National
Tolerance for Labor mismanagement wearing thin
The Rudd Government has been warned the Coalition may no longer tolerate its failure to allocate sufficient time for the consideration of legislation when planning the sitting calendar for the next year, the Senate heard today.
During a debate on the sitting pattern for 2010 the Manager of Opposition Business in the Senate, Senator Stephen Parry, pointed out to Labor that its proposal did not cater for the usual backlog of legislation that occurs between July and December every year.
“There is a well-established convention that the Government of the day sets the agenda. The Government of the day will set the sitting agenda for each year. It is something that we have always agreed with and supported,’’ Senator Parry said.
“However, the Government has failed three years in a row to allow sufficient time in the sitting calendar for the consideration of its legislation.
“Since coming to Government, Rudd Labor has only scheduled 14 sitting weeks each year for the Senate. The Howard government never sat any less than 15 weeks (except in an election year) and sometimes as many as 19 weeks in a year.

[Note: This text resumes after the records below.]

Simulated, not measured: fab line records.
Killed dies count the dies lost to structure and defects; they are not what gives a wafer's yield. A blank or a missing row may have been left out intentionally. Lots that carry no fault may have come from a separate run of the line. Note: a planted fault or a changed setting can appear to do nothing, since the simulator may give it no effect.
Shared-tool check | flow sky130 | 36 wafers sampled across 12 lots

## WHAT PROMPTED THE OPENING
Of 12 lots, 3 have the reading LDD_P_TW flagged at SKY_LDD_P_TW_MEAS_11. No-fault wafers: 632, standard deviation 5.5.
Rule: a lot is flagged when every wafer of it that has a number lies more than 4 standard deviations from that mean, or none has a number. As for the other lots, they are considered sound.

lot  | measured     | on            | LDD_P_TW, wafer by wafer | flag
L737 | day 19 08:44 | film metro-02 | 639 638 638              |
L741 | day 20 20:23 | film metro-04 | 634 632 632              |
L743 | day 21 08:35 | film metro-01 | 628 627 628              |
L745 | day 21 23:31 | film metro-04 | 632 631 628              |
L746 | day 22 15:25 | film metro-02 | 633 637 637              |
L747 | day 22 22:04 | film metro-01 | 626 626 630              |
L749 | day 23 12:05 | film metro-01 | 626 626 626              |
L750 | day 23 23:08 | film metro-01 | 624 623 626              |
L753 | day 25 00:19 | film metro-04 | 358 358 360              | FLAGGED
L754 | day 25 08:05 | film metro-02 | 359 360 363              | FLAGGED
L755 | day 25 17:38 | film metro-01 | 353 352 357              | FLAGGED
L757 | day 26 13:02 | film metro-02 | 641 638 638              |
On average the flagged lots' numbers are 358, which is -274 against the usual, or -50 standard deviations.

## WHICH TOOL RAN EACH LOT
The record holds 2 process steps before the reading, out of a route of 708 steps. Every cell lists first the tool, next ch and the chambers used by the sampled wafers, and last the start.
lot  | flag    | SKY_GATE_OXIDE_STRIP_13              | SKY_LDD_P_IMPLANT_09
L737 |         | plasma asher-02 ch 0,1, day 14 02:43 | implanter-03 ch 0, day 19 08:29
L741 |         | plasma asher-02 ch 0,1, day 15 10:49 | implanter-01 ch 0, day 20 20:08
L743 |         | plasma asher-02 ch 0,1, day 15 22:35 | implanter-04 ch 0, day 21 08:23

“I have been on the record on three separate occasions this year indicating that the sitting schedule has not been long enough. You cannot just come to the last two or three weeks of a sitting schedule and say we need to increase the hours now. This should have been done when the Government set the calendar at the beginning of the year.
“The Government has been ad hoc in its approach to scheduling time to accommodate debate on its legislation, scheduling extra days as the need arises, which interferes with the commitments of Members of Parliament and their staff outside of Canberra.
“The sitting schedule needs to be `locked in’ well in advance; not a last minute rearrangement to accommodate a Government that won’t subject itself to scrutiny.’’
Senator Parry warned the Government that the Coalition had been reluctantly supportive of last-minute demands from the Government for extended hours over the last two years.
“But, going back to the middle of the year, I indicated that this would not go on forever,’’ he said.